All three programs are funded by the city and provincial governments.

McCullough said since 2005, the incentive programs have resulted in more than 2,500 new residential units being built, and more than $3.5 billion in large-scale investment in downtown buildings and infrastructure.

“That’s a hell of an investment for a place like Winnipeg over the last decade-plus,” Distasio said. “We haven’t see that in probably a century.”

He said it wasn’t that long ago downtown had a population of about 10,000 people. Now, thanks in large part to the incentives, it’s hovering at just under 17,000.

“But I don’t think we’re at the point where we can take our foot off of the accelerator in terms of helping out and being a partner in growth,” he said.

Mathieson agreed.

“I don’t think we’re at the point where we can take our foot off of the accelerator.” – Scott McCullough

“It’s fragile. It would be a roll of the dice, in my opinion, to stop supporting the types of projects that have been undertaken in the past 10 years.”

She said the city and the province have both been provided with copies of the report, but haven’t had time to respond. I’s too soon to say if they would provide new incentives for downtown residential projects.

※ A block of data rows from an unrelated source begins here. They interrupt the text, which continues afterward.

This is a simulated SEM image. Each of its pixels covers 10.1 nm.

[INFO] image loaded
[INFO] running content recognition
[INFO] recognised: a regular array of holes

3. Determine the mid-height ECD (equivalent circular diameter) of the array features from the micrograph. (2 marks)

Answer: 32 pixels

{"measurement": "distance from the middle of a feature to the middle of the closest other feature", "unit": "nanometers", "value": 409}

Mathieson said she hopes to have an answer from the two levels of government within a year.

“In construction, you’re always looking three or four years ahead. So while we’ll see a lot of construction over the next three years in the downtown, we shouldn’t be lulled into thinking it’s never ending because to get that project to start four years from now, we have to start (planning) today. Otherwise, you’re going to see a lull (in activity), and what we don’t want to see is a lull.”

Winnipeg Mayor Brian Bowman would not say whether the city is prepared to offer more incentives.

He said there’s no question the incentive programs have fuelled the record investment and population gains downtown, and that Winnipeggers want to see that trend to continue.

But he said the provincial government is “facing a new fiscal reality, and we appreciate that. So making sure that strategic investments in programs make sense for their plans, as well as for ours, is really going to be the key,” he said.

“We’ll work collaboratively with the province to see what both levels of government should do.”

The provincial government didn’t return calls from the Free Press.